Demystifying cycle detection (with Moose)

Cyclic dependencies is one of those concerns that occupy a top position in developer's consciousness. Usually, it comes right after the size of the code, and next to dead code.

Cycles are bad, goes the urban legend. But, why are they bad? And what cycles are we talking about? Are all cycles bad? Are cycles within packages bad? Are cycles within projects bad? Are cycles between classes bad? Are they all bad in the same way?

Generalization usually leads to easy solutions, but at the same time, every generalization comes with a price. However, in any serious engineering discipline, details are important, and we should be able to deal with them.

Let's consider some Java-based examples and see how details can play an important role. The examples are accompanied by detection approaches based on Moose.

Detecting all cycles between packages

The simplest form of cycle detection is to simply retrieve all cyclic dependencies between all namespaces (in our meta-model, Java packages are called namespaces) in the system. Moose comes with a built-in cycle detection algorithm that can be used like:

mooseModel allNamespaces cyclesToAllProviderNamespaces.
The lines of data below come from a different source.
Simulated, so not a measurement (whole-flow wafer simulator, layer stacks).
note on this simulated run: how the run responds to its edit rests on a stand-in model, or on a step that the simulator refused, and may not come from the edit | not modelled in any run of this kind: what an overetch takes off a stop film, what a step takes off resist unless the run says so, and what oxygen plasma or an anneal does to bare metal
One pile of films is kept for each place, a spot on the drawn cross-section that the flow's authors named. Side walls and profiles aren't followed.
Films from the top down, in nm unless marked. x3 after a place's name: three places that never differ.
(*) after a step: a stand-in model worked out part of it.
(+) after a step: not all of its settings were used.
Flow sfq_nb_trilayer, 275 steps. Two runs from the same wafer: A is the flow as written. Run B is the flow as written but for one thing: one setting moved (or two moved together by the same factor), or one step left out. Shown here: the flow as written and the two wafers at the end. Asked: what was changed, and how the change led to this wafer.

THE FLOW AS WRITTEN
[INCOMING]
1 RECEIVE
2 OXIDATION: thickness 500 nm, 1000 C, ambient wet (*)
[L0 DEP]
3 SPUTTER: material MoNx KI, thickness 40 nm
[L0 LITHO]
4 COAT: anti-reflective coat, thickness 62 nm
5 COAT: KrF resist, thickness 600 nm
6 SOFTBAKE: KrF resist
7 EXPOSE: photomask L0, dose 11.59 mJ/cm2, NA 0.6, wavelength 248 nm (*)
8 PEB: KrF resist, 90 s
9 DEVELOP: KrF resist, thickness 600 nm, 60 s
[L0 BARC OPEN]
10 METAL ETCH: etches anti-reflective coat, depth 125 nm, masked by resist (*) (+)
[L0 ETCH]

This expression is applied on a model of a Java system, and it returns groups of namespaces that form cycles within the given system. These groups can later be manipulated in various ways. For example, when applied on a Java system I dealt with recently, I obtained some 33 cycles. One of these cycles involved 38 namespaces. The pictures below show the namespaces involved in the cycle and their interdependencies (as a Dependency Structure Matrix, and as a graph).

Simple. But, is it efficient? Do you truly want to deal with all dependencies throughout your entire system at once? Often this is not desired, especially when you start to look into cycles late in the project.

Cycles inside components only

When working on a large project you might want to restrict the detection to only a part of it based on some criteria. A common approach is to identify sub-projects or components and look at cycles only inside of these.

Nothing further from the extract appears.